Decades ago, employment was almost guaranteed if a person had a bachelor’s degree.
Four years at an institution would put a person at the top of the list of job applicants.
Nowadays, it seems as if a four-year degree may be equivalent to a high school diploma.
With so many people seeking higher education, competition is getting stiff and employers want to see more. They’re dissecting resumes and want to see what you’ve done outside the classroom, organizations, affiliations and etc. – in other words, your experience.
One may have a 4.0 grade point average, but employers want to see what experience the applicant has to attribute the skills and knowledge learned in the classroom. There’s nothing difficult about studying hours and hours for a test to receive an “A.”
That’s what’s supposed to happen when one internalizes information learned. However on the job, there are no tests.
There is no preparation for what will happen the next day when one goes into work. decisions are made on the spot.
But the importance of education exceeded years of experience at Florida A&M University.
Last Friday news swirled as the Southern Association of Colleges Schools suggested that professors should have a master’s degree.
This enforcement placed a lot of professors in jeopardy and it hit home to the School of Journalism and Graphic Communication. Ten professors were told they could not continue teaching without meeting requirements.
Many of the unqualified professors have more than twenty years of experience and have helped bring many awards to SJGC. Students protested against the dismissal of the professors. It’s understandable where SACS is coming from and professors should be properly educated and qualified.

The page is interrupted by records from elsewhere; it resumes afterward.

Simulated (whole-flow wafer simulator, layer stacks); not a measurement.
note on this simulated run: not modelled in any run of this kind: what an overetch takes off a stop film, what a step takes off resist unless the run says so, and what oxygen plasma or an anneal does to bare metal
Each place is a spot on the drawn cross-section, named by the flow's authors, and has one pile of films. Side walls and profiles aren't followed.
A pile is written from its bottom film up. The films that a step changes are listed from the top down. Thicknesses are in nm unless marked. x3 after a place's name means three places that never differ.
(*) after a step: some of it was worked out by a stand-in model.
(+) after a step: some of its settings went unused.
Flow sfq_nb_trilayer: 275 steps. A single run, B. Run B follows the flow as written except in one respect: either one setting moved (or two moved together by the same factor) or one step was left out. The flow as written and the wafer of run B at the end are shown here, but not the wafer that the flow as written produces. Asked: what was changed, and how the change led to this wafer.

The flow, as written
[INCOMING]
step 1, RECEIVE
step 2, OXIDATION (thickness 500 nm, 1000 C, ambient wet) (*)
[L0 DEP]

However, in the media, your experience speaks louder than a degree. A classroom setting will never compare to the skills you learn in the field. So would you rather have an instructor with a master’s degree over a professor with a bachelor’s degree and decades of experience? Education compliments experience, not substitute it.
Professors should be well educated, but does a piece of paper and a tassel mean someone is educated enough to teach at an accredited university. But to every rule in life, there are exceptions. And 20 years or more of experience is definitely an exception.